Linux Memory Explained: Swap, Kernel Slab, and skbuff — What Kubernetes Doesn't Show You

Shreyans Sonthalia — Wed, 15 Apr 2026 12:10:50 +0000

Your kubectl top says the node has plenty of free memory. The node crashes anyway. Here's what's hiding in the gap.

The Problem With Kubernetes Memory Metrics

When you run kubectl top node, you see something like:

NAME              CPU     MEMORY
ip-10-2-1-35     45m     616Mi/3936Mi    (15%)

15% memory usage. Looks healthy, right?

But the node is swap thrashing, the load average is 34, and pods are being evicted. How?

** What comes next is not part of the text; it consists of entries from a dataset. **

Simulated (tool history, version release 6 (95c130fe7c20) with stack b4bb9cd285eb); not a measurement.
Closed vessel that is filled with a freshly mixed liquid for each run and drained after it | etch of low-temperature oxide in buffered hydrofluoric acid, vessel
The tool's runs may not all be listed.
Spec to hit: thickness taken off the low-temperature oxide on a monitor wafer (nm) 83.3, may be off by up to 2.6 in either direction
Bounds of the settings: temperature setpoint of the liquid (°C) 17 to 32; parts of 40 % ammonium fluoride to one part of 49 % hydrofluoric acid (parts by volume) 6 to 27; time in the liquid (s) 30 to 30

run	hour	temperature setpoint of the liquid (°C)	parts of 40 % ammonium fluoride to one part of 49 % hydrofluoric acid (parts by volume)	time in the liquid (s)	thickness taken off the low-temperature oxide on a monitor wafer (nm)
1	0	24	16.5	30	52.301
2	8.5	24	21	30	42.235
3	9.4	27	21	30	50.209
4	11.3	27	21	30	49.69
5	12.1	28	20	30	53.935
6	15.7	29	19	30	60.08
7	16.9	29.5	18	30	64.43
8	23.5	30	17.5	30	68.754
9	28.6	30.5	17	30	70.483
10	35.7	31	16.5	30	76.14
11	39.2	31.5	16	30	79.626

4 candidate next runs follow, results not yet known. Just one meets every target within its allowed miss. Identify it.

Because Kubernetes only shows you userspace memory — the memory your containers are using. It doesn't show you what the Linux kernel is consuming behind the scenes. On the node we were debugging, the kernel was secretly eating 2.1 GB out of 4 GB — and kubectl had no idea.

This post explains the layers of Linux memory that Kubernetes can't see, and how to find them when things go wrong.

How Linux Organizes Memory

When you check /proc/meminfo on a Linux machine, you see dozens of entries. Here's how they fit together on a 4 GB node:

Total RAM: 4,096 MB
├── Used by applications (Anonymous pages):     617 MB
│   ├── Container processes (what kubectl sees)
│   └── System processes (kubelet, containerd, etc.)
├── Page Cache (file-backed pages):             831 MB
│   └── Cached file data (can be reclaimed)
├── Kernel Slab:                              2,194 MB  ← invisible to k8s
│   ├── SReclaimable:      50 MB (can be freed)
│   └── SUnreclaim:     2,143 MB (cannot be freed!)
├── Kernel Stack, Page Tables, etc.:             60 MB
└── Free:                                        87 MB

Kubernetes metrics cover the first bucket. Everything else is the OS and kernel.

Let's break down each layer.

Layer 1: Application Memory (What Kubernetes Shows)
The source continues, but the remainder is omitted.